Al Maktoum International Airport in Dubai, slated to eventually replace Dubai International, has gained certification for civil aviation… ie. passenger operations.
As the UAE is rapidly building a freight railroad, Etihad Rail, The National takes a look back at the first railroad to operate in the country.
Nifty article on the history of the Toyota Land Cruiser. Toward the end it focuses more on the European spec Prado, but still quite informative.
Slick video on how they will right (via a process called parbuckling) the Costa Concordia cruise liner that ran aground last year.
A six-fold increase in the number of training hours required before a pilot can fly a commercial airplane. Seemingly triggered by the Asiana Fligh 214 crash.
Great article in the Wall Street Journal on the ongoing development of self-driving cars. A couple points:
- The firsthand account from a reporter in 1897 of his first drive in a horseless carriage is priceless.
- Google is merely tinkering with self-driving cars… Ford, Volvo, Audi, Mercedes are already implementing this in Europe
- The US government needs to, at the very least, get out of the way of the automakers on this one. Ideally they’d be looking at ways to be steering our infrastructure spending toward the impending revolution of self-driving cars.
Make no mistake, self-driving cars are the way of the future. People aren’t going to give up the autonomy afforded to them by automobiles in favor of trains, planes, bikes, etc. Those modes of transportation serve their purposes, but day-in-day-out family life requires an automobile. Self-driving cars will reduce accidents, increase transportation network efficiency, increase fuel efficiency, and redeem millions of hours of lost commute time. It’s the natural next step for our transportation infrasatructure. Think about the movies “Minority Report” or “I, Robot” for a glimpse of the way automobiles will serve us in the future.
A final thought. I don’t trust Google on this one. They want to be at the front of the self-driving car market in America for ulterior motives. They aren’t trying to make the transportation infrastructure more efficient, they are trying to collect more data on your lifestyle habits so they can sell more advertising.
According to the NTSB, the Asiana flight was traveling significantly below the speed required to make the correct landing.

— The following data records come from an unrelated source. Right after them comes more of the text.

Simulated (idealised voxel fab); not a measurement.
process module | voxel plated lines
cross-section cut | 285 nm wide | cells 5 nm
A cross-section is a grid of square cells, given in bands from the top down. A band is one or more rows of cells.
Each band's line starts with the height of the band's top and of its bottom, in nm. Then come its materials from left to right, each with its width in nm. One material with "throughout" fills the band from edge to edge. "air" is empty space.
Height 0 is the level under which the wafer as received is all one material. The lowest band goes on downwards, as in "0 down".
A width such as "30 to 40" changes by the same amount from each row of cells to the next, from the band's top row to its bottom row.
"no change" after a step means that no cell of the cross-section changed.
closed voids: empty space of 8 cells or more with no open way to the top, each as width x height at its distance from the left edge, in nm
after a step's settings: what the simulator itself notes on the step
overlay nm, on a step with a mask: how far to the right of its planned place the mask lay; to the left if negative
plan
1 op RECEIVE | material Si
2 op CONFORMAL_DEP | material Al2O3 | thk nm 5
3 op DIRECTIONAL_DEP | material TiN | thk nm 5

A Boeing 777 crashed upon landing at San Francisco International yesterday. 2 people died and there were numerous injuriies. This is the second crash of a 777 since it’s introduction in 1994 and the first 2 fatalities. Remarkable how safe aircraft have become. It will be interesting to watch the investigation unfold.
So the big todo lately, at least as it relates to my home country and my current city of residence, is the Department of Homeland Security’s new preclearance facility in Abu Dhabi. Full disclosure, I’ve got coworkers that are working on the upgrade projects to make this happen, so I’m a bit biased in my opinion on this one.
The article says that DHS is considering and planning this facility but the airport is already renovating their terminal to faiclitate this. The crux of the argument against it seems to be an unfair advantage for Etihad over the US air carriers. My opinion, let the American carriers start serving Abu Dhabi before they whine and complain.